Random Hangs on high cpu load

From time to time I face problems in several long running tcl programs on one of our Windows production Systems, which I'm unfortunally not able to track down.

The source codes are too complicated to post here...

All programs make heavy use of after Events and file events, e.g. to periodically update a flag file on disk or reading stdout from called programs, and are execing many external excutables, either in an endless Loop or triggerd by twapi filesystem Monitoring. If everything works fine, the programs run many days (or weeks) without Problems, calling ten-thousands of other programs without Problems....

What I see yesterday is this:

  • We started another program on the machine, which puts the cpu under heay load and constantly allocates more and more Memory, so the machine slows down
  • We killed that program
  • Although the machine restores to a normal load then, my 3 tcl programs on that machine did not respond any more - that is, the after events did not fire anymore. There are no errors generated; it simply Looks like the programs are hang.
  • Other programs on that machine continue to run normally, so there was no general Windows error condition etc.

As I'm only experienced at the Tcl/Tk-script Level, I don't know how to track down such errors down any further. They aren't reproducable and happen from time to time. The machines are Windows VMs.

My questions are:

  • Under what circumstances is it theoretically possible that the tcl eventloop stops working?
  • Would it help to save the (few) Infos from Sysinternal's Process Explorer Output about active threads, thread state etc.? I'm not able to Interpret such Infos, I fear...
  • Is it possible that a call to exec ,,,,& /open |proc never Returns, blocking the whole program?
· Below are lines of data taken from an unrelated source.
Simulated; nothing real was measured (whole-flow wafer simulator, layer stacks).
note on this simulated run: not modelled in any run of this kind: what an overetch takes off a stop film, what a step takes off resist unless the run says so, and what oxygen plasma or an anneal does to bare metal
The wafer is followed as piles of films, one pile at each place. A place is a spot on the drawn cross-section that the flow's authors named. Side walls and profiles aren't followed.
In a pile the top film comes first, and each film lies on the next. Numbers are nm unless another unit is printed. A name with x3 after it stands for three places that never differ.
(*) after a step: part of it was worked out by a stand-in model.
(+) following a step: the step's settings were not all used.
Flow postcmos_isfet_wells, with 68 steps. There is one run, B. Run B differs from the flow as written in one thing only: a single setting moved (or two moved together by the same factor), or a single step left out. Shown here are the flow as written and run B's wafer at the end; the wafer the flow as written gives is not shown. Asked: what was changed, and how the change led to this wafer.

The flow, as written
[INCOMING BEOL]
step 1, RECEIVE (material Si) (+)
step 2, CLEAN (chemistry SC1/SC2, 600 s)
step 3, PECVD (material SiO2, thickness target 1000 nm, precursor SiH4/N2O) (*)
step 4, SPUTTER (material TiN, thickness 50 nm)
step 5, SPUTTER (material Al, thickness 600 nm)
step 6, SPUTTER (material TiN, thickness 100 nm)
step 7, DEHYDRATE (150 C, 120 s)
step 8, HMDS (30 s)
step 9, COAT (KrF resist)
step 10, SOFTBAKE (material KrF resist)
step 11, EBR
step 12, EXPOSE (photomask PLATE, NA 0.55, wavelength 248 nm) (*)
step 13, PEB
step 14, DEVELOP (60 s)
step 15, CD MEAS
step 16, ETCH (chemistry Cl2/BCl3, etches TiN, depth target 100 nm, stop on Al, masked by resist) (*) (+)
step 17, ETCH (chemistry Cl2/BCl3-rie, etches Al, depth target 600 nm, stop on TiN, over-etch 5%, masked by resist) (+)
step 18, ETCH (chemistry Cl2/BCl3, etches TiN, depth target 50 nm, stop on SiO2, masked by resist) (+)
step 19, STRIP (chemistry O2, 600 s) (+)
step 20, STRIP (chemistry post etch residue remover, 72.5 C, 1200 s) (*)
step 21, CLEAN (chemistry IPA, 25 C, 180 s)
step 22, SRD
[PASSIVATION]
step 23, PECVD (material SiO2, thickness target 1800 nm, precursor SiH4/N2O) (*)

jdc Might be related to http://core.tcl.tk/tcl/tktview?name=8bd13f07bde6fb06

MHo Many thanks! Yes, this could it be.... I've searched the bugs already, but not found this entry.... So, I have to wait for 8.6.7 (didn't mentioned above that I'm using 8.6.6)...

jdc Maybe try applying the patch to your 8.6.6. and see if it helps?

MHo Hm, I'm using the tclkits from https://sourceforge.net/projects/twapi/files/Tcl%20binaries/Tclkits%20with%20TWAPI/ ; no source code there....

MHo 2018-05-17: Late, late addition: The 8.6.7 update solved the long-standing problem. Never saw the freezes again! Thank you all!!!

MHo 2019-05-16: Ported some programs (meanwhile updated to runtime 8.6.9) to Windows Server 2016; the problem is back again, at least a similar one :-( Programs which are servicing multiple |open'ed Processes hang from time to time.... or it seems that the eventloop in another one stops for say 10 minutes and afterwards resumes normal operation without intervention... very mysterious. The second program too reads the i/o from many "opened" programs in parallel via filevent....